Q1. What time, energy and money are you prepared to invest in research, relationships and skill acquisition to begin or accelerate business growth?

Any change or adjustment will upset routines, historical practices, processes and systems, or the current lack of them. This is often the reason change and improvement is avoided. It disturbs routines, the status quo and demands careful change management. The easier part is usually discovering what is required but the high level challenge is in execution and implementation of the business plans to be introduced.

We've observed so many businesses try to create a strategic plan using basic goal-setting practices, but the day-to-day pressures pull staff back to operational and more urgent matters. There is no overriding business plan in place to maintain accountability and ensure target achievement. Strategic planning is not only the realm of large companies.

Q2. How will the required changes be achieved and what process will be used to advance all facets of a new business plan?

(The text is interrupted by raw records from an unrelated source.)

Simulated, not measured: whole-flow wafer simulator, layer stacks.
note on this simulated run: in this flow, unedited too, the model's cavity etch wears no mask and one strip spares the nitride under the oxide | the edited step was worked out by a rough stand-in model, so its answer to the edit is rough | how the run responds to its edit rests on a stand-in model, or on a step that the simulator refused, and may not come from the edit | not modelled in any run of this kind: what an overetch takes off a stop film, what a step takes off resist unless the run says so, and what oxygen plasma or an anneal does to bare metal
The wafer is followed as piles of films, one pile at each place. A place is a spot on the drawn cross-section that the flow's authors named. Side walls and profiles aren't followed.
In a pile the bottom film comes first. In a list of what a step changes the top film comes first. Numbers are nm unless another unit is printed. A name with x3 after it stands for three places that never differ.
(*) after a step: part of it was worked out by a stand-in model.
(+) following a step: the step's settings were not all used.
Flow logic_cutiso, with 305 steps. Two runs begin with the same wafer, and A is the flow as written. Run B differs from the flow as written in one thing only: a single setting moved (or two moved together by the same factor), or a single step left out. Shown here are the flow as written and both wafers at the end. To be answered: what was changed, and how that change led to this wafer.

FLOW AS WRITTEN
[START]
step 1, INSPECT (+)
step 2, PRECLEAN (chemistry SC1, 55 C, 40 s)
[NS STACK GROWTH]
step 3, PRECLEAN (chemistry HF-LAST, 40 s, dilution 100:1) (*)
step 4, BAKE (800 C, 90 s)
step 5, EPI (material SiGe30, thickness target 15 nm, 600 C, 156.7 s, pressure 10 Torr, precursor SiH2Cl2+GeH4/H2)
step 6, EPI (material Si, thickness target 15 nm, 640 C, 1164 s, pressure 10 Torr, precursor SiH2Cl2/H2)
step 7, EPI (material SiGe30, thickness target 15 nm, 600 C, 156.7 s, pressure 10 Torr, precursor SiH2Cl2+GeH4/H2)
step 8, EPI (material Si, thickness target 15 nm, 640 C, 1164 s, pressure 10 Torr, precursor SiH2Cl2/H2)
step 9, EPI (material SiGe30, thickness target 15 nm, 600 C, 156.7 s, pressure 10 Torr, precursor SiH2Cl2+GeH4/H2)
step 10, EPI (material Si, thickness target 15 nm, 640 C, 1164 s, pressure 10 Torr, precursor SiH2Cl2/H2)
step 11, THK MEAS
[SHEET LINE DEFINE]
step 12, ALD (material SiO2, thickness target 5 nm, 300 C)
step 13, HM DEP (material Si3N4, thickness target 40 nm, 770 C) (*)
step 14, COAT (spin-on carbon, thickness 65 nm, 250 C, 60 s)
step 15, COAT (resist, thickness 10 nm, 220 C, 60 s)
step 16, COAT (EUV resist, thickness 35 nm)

A Harvard Business School study found that 70 to 80 per cent of small businesses fail to see the projected return on investments due to the inflexibility or lack of strategy. Many small to medium business owners ignore or resist strategic planning for growth because it's too hard or perceived as irrelevant. Hence, there is no certainty of business practices or clarity of company purpose beyond basic revenue generation and continued existence.

A successful business plan begins where we are and moves us towards where we want to be. Strong implementation and execution must articulate how we are going to move there. Clarifying goals and expectations is part of the process and ideally should be in light of relevant product and market life cycles. Plans start with small, deliberate steps for what's important now and then create projects with longer-term specific action plans. Maintaining team focus on the desired outcome will then happen.

Q3. When was the last occasion your senior team members spent dedicated time with you as business owner to grapple with the high level thinking, leadership and creativity needed to see a breakthrough into new ways of running the business?

We worked with a company that supplied and installed a hi-tech product with increasing demand. The company had a staff of 10 people and the business was growing quickly. The director of this company argued in an elevated tone that he needed no one's help, he was self-sufficient and no person can change how they operate. He was certainly right about himself. Discussions with staff showed he was blind to the true needs in the business and most staff were cruising well below capacity. A strategic plan would have accelerated the business into exceptional growth.

Robert S. Kaplan and David P. Norton, authors of The Strategy-Focused Organization, identified in larger businesses, 85 per cent of executive teams spend less than one hour per month discussing business strategy. Too many SMEs never even mention a strategic plan. To lead a business into high-level thinking, leadership and creativity the key team must be reading, studying and keeping up to date with what is happening in their industry and business at large.